State v. McMonagle, Unpublished Decision (1-18-2001)

ORIGINAL ACTION JOURNAL ENTRY AND OPINION On November 8, 2000, the relator, John Perotti, commenced this mandamus action against the respondent, Judge Richard McMonagle, to compel the judge to rule on motions for relief from judgment in the underlying cases, State of Ohio v. John Perotti, Cuyahoga County Common Pleas Court Case Nos. Cr. 14681, 21765, 24692, 172468 and 171706. Mr. Perotti sought relief from orders which on December 27, 1999 revived the judgments for court costs in the underlying cases. Additionally, Mr. Perotti's prayer for relief in this writ action seeks an order which vacates the orders reviving the court costs and returns the money taken from his prison account.
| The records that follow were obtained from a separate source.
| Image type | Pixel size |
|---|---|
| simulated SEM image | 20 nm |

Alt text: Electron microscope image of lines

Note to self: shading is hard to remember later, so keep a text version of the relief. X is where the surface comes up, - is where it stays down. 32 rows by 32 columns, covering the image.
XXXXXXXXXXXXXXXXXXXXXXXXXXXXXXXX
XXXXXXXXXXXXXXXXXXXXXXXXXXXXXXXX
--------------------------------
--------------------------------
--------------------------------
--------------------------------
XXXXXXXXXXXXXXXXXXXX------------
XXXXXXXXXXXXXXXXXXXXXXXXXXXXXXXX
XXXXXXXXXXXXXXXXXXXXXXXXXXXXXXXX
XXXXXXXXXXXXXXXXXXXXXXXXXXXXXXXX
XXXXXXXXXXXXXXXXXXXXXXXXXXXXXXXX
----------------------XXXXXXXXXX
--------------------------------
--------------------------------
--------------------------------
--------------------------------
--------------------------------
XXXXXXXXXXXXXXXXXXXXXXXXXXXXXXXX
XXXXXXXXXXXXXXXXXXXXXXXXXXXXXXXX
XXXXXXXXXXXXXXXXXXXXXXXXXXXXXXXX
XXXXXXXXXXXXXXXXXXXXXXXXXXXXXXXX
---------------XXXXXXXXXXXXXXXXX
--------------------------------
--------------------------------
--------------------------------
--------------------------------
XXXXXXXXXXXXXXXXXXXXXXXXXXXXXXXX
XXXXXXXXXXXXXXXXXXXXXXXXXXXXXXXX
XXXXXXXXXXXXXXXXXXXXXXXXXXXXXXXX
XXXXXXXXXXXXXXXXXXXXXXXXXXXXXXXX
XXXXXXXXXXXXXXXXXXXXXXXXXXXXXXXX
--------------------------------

On November 29, 2000, the judge, through the Cuyahoga County Prosecutor, moved for summary judgment because, inter alia, the matter is moot and mandamus may not control judicial discretion. Mr. Perotti never filed a brief in opposition to the judge's dispositive motion. Attached to the summary judgment motion were copies of certified March 8, 2000 journal entries in which the judge denied Mr. Perotti's motions for relief in each of the underlying cases. Thus to the extent that Mr. Perotti sought rulings on his motions, he has received his requested relief, and the judge has fulfilled his duty. This claim for mandamus is moot.

To the extent that Mr. Perotti seeks the specific relief for an order granting his motions for relief and returning his money, mandamus is inappropriate. The requisites for mandamus are well established: (1) the relator must have a clear legal right to the requested relief, (2) the respondent must have a clear legal duty to perform the requested relief and (3) there must be no adequate remedy at law. Additionally, although mandamus may be used to compel a court to exercise judgment or to discharge a function, it may not control judicial discretion, even if that discretion is grossly abused. State ex rel. Ney v. Niehaus (1987),33 Ohio St. 3d 118, 515 N.E.2d 914. Mandamus is not a substitute for appeal. State ex rel. Keenan v. Calabrese (1994), 69 Ohio St. 3d 176,631 N.E.2d 119; State ex rel. Daggett v. Gessman (1973), 34 Ohio St. 2d 55,295 N.E.2d 659; and State ex rel. Pressley v. Industrial Commission of Ohio (1967), 11 Ohio St. 2d 141, 228 N.E.2d 631, Paragraph Three of the Syllabus. Furthermore, if the relator had an adequate remedy, regardless of whether it was used, relief in mandamus is precluded. State ex rel. Tran v. McGrath (1997), 78 Ohio St. 3d 45, 676 N.E.2d 108 and State ex rel. Boardwalk Shopping Center, Inc. v. Court of Appeals for Cuyahoga County (1990), 56 Ohio St. 3d 33, 564 N.E.2d 86. Thus in the present case mandamus might have been appropriate to compel the respondent to judge to issue rulings on the relevant motions, but it could not compel any specific ruling. Mr. Perotti's remedy for a ruling he disliked was appeal. Mandamus is improper for the additional relief Mr. Perotti seeks.

Accordingly, this court grants the respondent's motion for summary judgment and dismisses this writ action. Costs assessed against relator. The clerk is directed to serve upon the parties notice of this judgment and its date of entry upon the journal. Civ.R. 58(B).

MICHAEL J. CORRIGAN, J., and ANNE L. KILBANE, J., CONCUR.